After two days lost in Alaska, Andy Katz finally hiked his way back to civilization and was able to call his parents. Before hanging up, they let him know he had a message from the Albuquerque Journal Sports Editor.
“I called Mike Hall from a payphone in Denali National Park. That’s when he told me he was very interested and wanted me to fly to Albuquerque for an interview for the job,” Katz, a self-described non-camper, recounted.
It was 1990 and Katz was far from being the well-known college basketball analyst he is today. He was only a couple of months fresh out of college and exploring the job market. As a senior at the University of Wisconsin, Madison, he had been covering his school’s hockey team for the Milwaukee Journal. Not exactly his favorite sport to cover, but the Badgers won the 1990 National Championship, which helped Katz get his work featured on the front page.

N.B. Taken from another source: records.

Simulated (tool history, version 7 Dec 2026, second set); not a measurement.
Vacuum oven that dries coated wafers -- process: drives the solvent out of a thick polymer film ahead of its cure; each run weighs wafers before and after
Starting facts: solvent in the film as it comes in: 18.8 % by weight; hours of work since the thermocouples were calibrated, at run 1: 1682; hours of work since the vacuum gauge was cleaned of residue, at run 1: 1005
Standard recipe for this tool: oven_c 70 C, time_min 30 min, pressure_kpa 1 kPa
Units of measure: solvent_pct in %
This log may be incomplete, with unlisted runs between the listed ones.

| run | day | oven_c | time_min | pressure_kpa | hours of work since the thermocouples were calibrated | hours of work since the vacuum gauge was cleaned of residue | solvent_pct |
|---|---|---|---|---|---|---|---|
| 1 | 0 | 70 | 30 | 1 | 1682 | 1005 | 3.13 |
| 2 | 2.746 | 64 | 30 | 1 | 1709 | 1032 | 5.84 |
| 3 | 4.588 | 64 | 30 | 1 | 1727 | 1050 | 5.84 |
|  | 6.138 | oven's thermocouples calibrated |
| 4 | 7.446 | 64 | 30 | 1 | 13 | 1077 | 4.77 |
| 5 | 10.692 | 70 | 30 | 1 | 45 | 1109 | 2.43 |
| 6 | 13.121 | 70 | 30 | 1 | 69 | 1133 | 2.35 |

At the time, there was talk about Milwaukee getting an NHL team. The Milwaukee Journal promised Katz the beat writer position if this happened, but the team never came. Katz randomly found a posting for a position at the Albuquerque Journal and decided he would give it a shot.
Before he knew it, the Massachusetts native was sitting in Los Cuates, a traditional New Mexican restaurant, discovering the heat of green chile. It was June, he is sure of this because he remembers “sweating profusely” in his suit while Hall interviewed him for the job.
Lunch went smoothly enough to have Katz invited to another meeting later that day. He had some time to kill so he decided to go to the movies. Sounds like a casual activity, but it became a major headache in the most literal way possible.
“I leave the car running to go and check the time of the movie. I turn around, run into a poll and smack my head. So now I have this raging headache, basically I gave myself a concussion,” he said.
The concussion was confirmed a few days after Katz returned home and finally made himself go to the doctor. While the interview process was chaotic, it turned out to be worth it because he was offered the job he wanted. In August 1990, Katz was driving across the country to start his life in Albuquerque.
He was replacing Dennis Latta as the beat writer covering the University of New Mexico basketball team. Latta was still with the newspaper and was not thrilled to welcome his newest coworker. He was also probably not impressed with the ad campaign the Albuquerque Journal published featuring “Kool Katz” wearing a tuxedo, sunglasses and sneakers around his neck.
The then-22-year-old writer understood the situation but said Latta constantly played mind games to try to get him to leave. It was unfair, but also difficult to avoid because the two of them had to room together when traveling for road games.
“It got to a point during the season where I went to Mike and I said this isn’t fair anymore,” Katz said. “I finally got the courage, here I was in my first real job of my life, to go up and say this. It definitely got to a point where it needed to change.”
As a result of speaking up Katz got a new roommate, a photographer named Jim Thompson who still works for the newspaper today. His experience improved dramatically.
But figuring out his relationship with coworkers wasn’t the only thing Katz had to focus on. He was in the same age group as the college basketball players he was covering and some media members said he was “too chummy” with them. Katz now says it was valid criticism, but back then it was difficult to know where to draw the line since they were his peers.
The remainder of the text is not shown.